Spacy: error in nlp(text)

Created on 15 May 2016 · 5Comments · Source: explosion/spaCy

doc = nlp(text)
Traceback (most recent call last):

File "", line 1, in
doc = nlp(text)

File "/Applications/anaconda/lib/python2.7/site-packages/spacy/language.py", line 225, in call
tokens = self.tokenizer(text)

TypeError: Argument 'string' has incorrect type (expected unicode, got str)

Source

Tracy2014

Most helpful comment

spaCy expects unicode strings, not byte strings. We enforce this in the interface, because otherwise you'll get problems down the line on some minority of strings.

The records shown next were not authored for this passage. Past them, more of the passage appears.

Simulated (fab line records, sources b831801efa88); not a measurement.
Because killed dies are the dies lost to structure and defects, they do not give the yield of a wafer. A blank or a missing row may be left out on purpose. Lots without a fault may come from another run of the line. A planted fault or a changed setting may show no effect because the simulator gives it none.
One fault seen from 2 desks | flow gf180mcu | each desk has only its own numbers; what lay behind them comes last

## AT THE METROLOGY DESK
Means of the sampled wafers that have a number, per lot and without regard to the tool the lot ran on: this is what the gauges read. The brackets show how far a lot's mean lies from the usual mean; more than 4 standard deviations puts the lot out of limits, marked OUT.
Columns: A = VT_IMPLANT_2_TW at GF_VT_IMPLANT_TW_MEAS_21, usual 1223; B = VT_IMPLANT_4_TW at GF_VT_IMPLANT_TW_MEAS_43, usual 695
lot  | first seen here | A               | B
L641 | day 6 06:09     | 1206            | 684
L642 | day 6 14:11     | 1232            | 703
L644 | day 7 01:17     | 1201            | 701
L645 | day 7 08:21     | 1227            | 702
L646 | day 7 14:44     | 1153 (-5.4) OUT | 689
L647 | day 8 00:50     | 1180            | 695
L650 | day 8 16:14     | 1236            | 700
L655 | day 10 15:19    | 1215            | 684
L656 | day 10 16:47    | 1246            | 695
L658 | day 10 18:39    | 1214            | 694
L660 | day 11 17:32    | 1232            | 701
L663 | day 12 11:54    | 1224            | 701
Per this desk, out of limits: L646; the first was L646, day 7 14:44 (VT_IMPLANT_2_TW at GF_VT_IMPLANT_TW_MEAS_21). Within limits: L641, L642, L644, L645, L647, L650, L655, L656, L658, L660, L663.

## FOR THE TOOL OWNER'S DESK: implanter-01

You can paper over the issue by doing something like doc = nlp(text.decode('utf8')). But this will likely bring you more bugs in future.

The correct solution is to make sure you have from __future__ import unicode_literals at the top of all your modules, and to make sure you read strings into unicode at the source.

honnibal on 15 May 2016

👍4

All 5 comments

spaCy expects unicode strings, not byte strings. We enforce this in the interface, because otherwise you'll get problems down the line on some minority of strings.

You can paper over the issue by doing something like doc = nlp(text.decode('utf8')). But this will likely bring you more bugs in future.

The correct solution is to make sure you have from __future__ import unicode_literals at the top of all your modules, and to make sure you read strings into unicode at the source.

honnibal on 15 May 2016

👍4

I am still having issue

from __future__ import unicode_literals
import spacy

nlp = spacy.load('en')
text = open('news2.txt').read()
doc = nlp(text)

TypeError                                 Traceback (most recent call last)
<ipython-input-22-f03b20ead295> in <module>()
      1 text = open('news2.txt').read()
----> 2 doc = nlp(text)
      3 
      4 

C:\ProgramData\Anaconda2\lib\site-packages\spacy\language.pyc in __call__(self, text, tag, parse, entity)
    223         ('An', 'NN')
    224         """
--> 225         tokens = self.tokenizer(text)
    226         if self.tagger and tag:
    227             self.tagger(tokens)

TypeError: Argument 'string' has incorrect type (expected unicode, got str)

shashwattrivedi on 17 Jan 2018

from spacy.lang.en import English
text = open('flow.txt').read()
doc = nlp(text)

TypeError Traceback (most recent call last)
in ()
1 text = open('flow.txt').read() # open a document
----> 2 doc = nlp(text) # process it

c:\python27\lib\site-packages\spacy\language.pyc in __call__(self, text, disable)
327 ('An', 'NN')
328 """
--> 329 doc = self.make_doc(text)
330 for name, proc in self.pipeline:
331 if name in disable:

c:\python27\lib\site-packages\spacy\language.pyc in make_doc(self, text)
355
356 def make_doc(self, text):
--> 357 return self.tokenizer(text)
358
359 def update(self, docs, golds, drop=0., sgd=None, losses=None):

TypeError: Argument 'string' has incorrect type (expected unicode, got str)

I still get this error!